EEOC Guidance Reminds Employers That Criminal Screening Must Be Job-Related
On April 25, 2012, the United States Equal Employment Opportunity Commission (EEOC) issued an updated Enforcement Guidance on employer use of arrest and conviction records in employment decisions, addressing both disparate treatment and disparate impact discrimination based on criminal background checks.
EEOC noted that “[w]hile Title VII does not prohibit an employer from requiring applicants or employees to provide information about arrests, convictions or incarceration, it is unlawful to discriminate in employment based on race, color, national origin, religion or sex.” Noting that national data existed that criminal record exclusions have a disparate impact based on race and national origin, EEOC’s recently-issued guidance focused on employment discrimination based on these factors and explained how such discrimination could arise: (1) a Title VII violation may occur when an employer treats criminal history information differently for different applicants or employees, based on their race or national origin (disparate treatment liability); and (2) an employer’s neutral policy (i.e., excluding applicants from employment based upon certain criminal conduct) may disproportionately impact some individuals protected under Title VII, and may violate the law if not job-related and consistent with business necessity (disparate impact liability).

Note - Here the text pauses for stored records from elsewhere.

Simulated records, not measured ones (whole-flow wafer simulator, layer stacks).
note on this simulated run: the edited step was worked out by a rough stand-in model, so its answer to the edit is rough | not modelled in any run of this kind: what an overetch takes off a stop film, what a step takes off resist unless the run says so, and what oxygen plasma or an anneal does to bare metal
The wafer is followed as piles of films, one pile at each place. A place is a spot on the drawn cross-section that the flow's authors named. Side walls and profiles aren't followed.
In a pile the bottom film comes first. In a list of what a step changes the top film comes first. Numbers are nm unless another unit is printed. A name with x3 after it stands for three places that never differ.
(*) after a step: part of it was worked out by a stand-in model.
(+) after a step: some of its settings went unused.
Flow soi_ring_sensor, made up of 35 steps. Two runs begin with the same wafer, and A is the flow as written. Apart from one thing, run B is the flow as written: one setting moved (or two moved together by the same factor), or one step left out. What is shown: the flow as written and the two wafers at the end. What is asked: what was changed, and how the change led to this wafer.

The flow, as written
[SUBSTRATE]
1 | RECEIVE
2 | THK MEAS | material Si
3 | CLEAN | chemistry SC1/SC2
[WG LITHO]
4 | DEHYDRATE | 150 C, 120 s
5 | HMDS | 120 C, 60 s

EEOC noted that, in disparate impact cases, an employer will be able to meet the “job-related and consistent with business necessity defense” when it is able to show that its policy “operates to effectively link specific criminal conduct, and its dangers, with the risks inherent in the duties of a particular position.” Two circumstances where EEOC believes this standard will be “consistently met” are when: (1) the employer validates the criminal conduct exclusion using EEOC’s Uniform Guidelines on Employee Protection Procedures (designed to provide a framework for employers by setting forth the acceptable use of testing and other selection procedures); and (2) the employer develops a targeted screen that considers the nature of the crime, the time elapsed since the crime was committed, and the nature of the job – and then provides an opportunity for an individualized assessment for people excluded by the screen to determine whether the policy, as applied, is job-related and consistent with business necessity. Although Title VII does not require individualized assessment, the guidance notes that the use of such assessment can help employers avoid Title VII liability.
In addition to this EEOC guidance, New York employers should recall that they must comply with New York Correction Law Article 23-A, which prohibits “unfair discrimination against persons previously convicted of one or more criminal offenses.” Under Correction Law § 752, an employer cannot deny employment to an individual convicted of a crime unless (1) there is a direct relationship between one or more of the previous offenses and the specific employment sought; and (2) the granting of employment would involve an unreasonable risk to property or to the safety or welfare of specific individuals or the general public.